The first thing I will say is that I have this same install working in AWS with the same configuration files for apiserver
, manager
, scheduler
, kubelet
, and kube-proxy
.
/usr/bin/kubelet \
--require-kubeconfig \
--allow-privileged=true \
--cluster-dns=10.32.0.10 \
--container-runtime=docker \
--docker=unix:///var/run/docker.sock \
--network-plugin=kubenet \
--kubeconfig=/var/lib/kubelet/kubeconfig \
--serialize-image-pulls=true \
--cgroup-root=/ \
--system-container=/system \
--node-status-update-frequency=4s \
--tls-cert-file=/var/lib/kubernetes/kubernetes.pem \
--tls-private-key-file=/var/lib/kubernetes/kubernetes-key.pem \
--v=2
/usr/bin/kube-proxy \
--master=https://10.240.0.6:6443 \
--kubeconfig=/var/lib/kubelet/kubeconfig \
--proxy-mode=iptables \
--v=2
Login to any of the pods on any node:
nslookup kubernetes 10.32.0.10
Server: 10.32.0.10
Address 1: 10.32.0.10 kube-dns.kube-system.svc.cluster.local
nslookup: can't resolve 'kubernetes': Try again
nslookup kubernetes.default.svc.cluster.local. 10.32.0.10
Server: 10.32.0.10
Address 1: 10.32.0.10 kube-dns.kube-system.svc.cluster.local
Name: kubernetes.default.svc.cluster.local.
Address 1: 10.32.0.1 kubernetes.default.svc.cluster.local
So I figured out that on azure, the resolv.conf looked like this:
; generated by /usr/sbin/dhclient-script
search ssnci0siiuyebf1tqq5j1a1cyd.bx.internal.cloudapp.net
10.32.0.10
options ndots:5
If I added the search domains of default.svc.cluster.local
svc.cluster.local cluster.local
.
Everything started working and I understand why.
However, this is problematic because for every namespace I create, I would need to manage the resolv.conf.
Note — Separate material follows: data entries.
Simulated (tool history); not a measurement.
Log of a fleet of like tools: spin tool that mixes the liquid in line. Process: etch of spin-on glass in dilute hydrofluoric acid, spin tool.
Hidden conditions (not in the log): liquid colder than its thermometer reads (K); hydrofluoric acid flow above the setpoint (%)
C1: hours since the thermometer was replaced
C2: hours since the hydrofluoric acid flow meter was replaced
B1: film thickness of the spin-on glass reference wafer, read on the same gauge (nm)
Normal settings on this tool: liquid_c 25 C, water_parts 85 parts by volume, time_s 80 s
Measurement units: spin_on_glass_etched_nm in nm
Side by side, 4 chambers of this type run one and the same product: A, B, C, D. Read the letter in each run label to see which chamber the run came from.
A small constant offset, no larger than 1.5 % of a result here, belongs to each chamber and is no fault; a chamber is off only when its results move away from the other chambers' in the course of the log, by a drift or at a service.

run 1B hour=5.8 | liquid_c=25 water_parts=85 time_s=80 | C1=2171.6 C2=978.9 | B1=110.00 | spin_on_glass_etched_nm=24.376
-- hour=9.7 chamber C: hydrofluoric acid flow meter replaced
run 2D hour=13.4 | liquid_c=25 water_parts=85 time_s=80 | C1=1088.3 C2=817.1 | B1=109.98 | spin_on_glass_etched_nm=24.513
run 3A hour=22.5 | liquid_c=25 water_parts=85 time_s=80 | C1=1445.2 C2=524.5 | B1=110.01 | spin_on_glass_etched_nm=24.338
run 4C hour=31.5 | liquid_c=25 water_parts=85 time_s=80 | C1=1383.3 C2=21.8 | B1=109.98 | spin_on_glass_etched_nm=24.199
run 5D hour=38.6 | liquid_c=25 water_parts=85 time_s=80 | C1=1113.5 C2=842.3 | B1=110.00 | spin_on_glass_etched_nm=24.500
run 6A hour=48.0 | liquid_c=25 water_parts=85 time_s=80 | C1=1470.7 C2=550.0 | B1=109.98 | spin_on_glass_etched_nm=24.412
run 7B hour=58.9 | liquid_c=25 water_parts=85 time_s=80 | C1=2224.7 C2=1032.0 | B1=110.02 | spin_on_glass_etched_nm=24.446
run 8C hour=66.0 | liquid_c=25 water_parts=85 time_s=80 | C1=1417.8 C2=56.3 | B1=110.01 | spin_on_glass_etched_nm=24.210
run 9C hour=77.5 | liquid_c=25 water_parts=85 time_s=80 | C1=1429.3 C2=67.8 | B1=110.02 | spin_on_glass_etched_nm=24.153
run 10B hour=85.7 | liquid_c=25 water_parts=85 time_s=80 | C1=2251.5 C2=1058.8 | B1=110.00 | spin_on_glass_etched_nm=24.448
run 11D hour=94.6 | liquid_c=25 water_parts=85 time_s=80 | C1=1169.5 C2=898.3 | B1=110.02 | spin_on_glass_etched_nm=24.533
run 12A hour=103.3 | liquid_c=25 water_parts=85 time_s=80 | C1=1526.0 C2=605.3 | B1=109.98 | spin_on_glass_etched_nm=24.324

This does not happen when I deploy in Amazon so I am kind of stumped on why it is happening in Azure.
Kubelet has a command line flag, cluster-domain
which it looks like you're missing. See the docs
Add --cluster-domain=cluster.local
to your kubelet command start up, and it should start working as expected.